Although not the howler that was Revolution (1985) Hugh Hudson’s attempt to showcase the colonial uprising that took place between 1765 and 1783 and resulted in the founding of the United States of America, Roland Emmerich’s big budgeted historical action-adventure-romance-revenge thriller is on every level a cliché-ridden affair

Reprising his heroic persona from his own Oscar-winning Braveheart (1995) Mel Gibson plays Benjamin Martin, a South Carolina farmer and widower with seven photogenic children who, although opposed to war, after his second eldest son is killed by a sadistic British officer Col. William Tavington (Jason Isaacs), organizes a guerilla rebel group to fight the red-coated minions of King George III and as a result, if you believe this account, becomes pretty much responsible for the existence of the United States of America.

Needless to say, as history, bar the broad strokes, The Patriot, which was written by Robert Rodat, the writer of Saving Private Ryan (1998) is unadulterated tosh, a mere pretext for what no doubt was a huge production team to fabricate a rousing and as the title promises, patriotic spectacle. Even if sometimes (almost entirely thanks to the running battle between Benjamin and his son’s brutal killer, played with villainous relish by Isaacs) it does engage on an action-adventure level, to a large extent in terms of both Rodat’s script and Emmerich’s direction it is direly hackneyed stuff.

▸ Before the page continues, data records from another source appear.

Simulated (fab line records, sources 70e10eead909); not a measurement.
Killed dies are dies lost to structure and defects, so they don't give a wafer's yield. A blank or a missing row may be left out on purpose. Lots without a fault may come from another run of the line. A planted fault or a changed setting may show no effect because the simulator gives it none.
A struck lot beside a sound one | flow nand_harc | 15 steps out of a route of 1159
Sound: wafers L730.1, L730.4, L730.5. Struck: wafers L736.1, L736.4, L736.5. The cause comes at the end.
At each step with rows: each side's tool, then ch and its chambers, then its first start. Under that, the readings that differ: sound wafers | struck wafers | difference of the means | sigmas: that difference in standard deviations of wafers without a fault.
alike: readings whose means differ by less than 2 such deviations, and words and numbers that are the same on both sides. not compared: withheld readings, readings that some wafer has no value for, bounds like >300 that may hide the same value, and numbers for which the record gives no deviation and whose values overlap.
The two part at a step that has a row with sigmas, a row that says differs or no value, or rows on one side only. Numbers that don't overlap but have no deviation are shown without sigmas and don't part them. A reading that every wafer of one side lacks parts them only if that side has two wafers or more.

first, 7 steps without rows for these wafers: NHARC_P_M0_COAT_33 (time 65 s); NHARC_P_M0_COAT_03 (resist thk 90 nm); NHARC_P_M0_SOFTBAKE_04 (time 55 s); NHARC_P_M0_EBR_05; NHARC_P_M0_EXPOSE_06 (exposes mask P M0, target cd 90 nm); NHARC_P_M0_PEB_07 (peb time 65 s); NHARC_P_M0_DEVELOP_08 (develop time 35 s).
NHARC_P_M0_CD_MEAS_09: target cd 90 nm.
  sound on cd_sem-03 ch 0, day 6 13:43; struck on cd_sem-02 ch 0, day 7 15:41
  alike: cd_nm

The film opens with a decorously DIsneyfied ideal of the pre-industrial South dished up in soft focus by Caleb Deschanel’s picture-book photography.  It then morphs into a by-the-book revenge thriller with Benjamin single-handedly wiping out a convoy of red-coats about to hang his eldest son (Heath Ledger) before offering his services to the rebel army (in particular an old battle buddy played by Chris Cooper) and establishing a militia group whose unconventional tactics destroy the British sang froid (represented with winning style by Tom Wilkinson as Lord General Cornwallis).

All this is done in a staggeringly cliché’d way, the only innovation that I could discern being Emmerich’s fondness for cannon balls blowing off the limbs (and in one case, the head) of the hapless rebel fodder.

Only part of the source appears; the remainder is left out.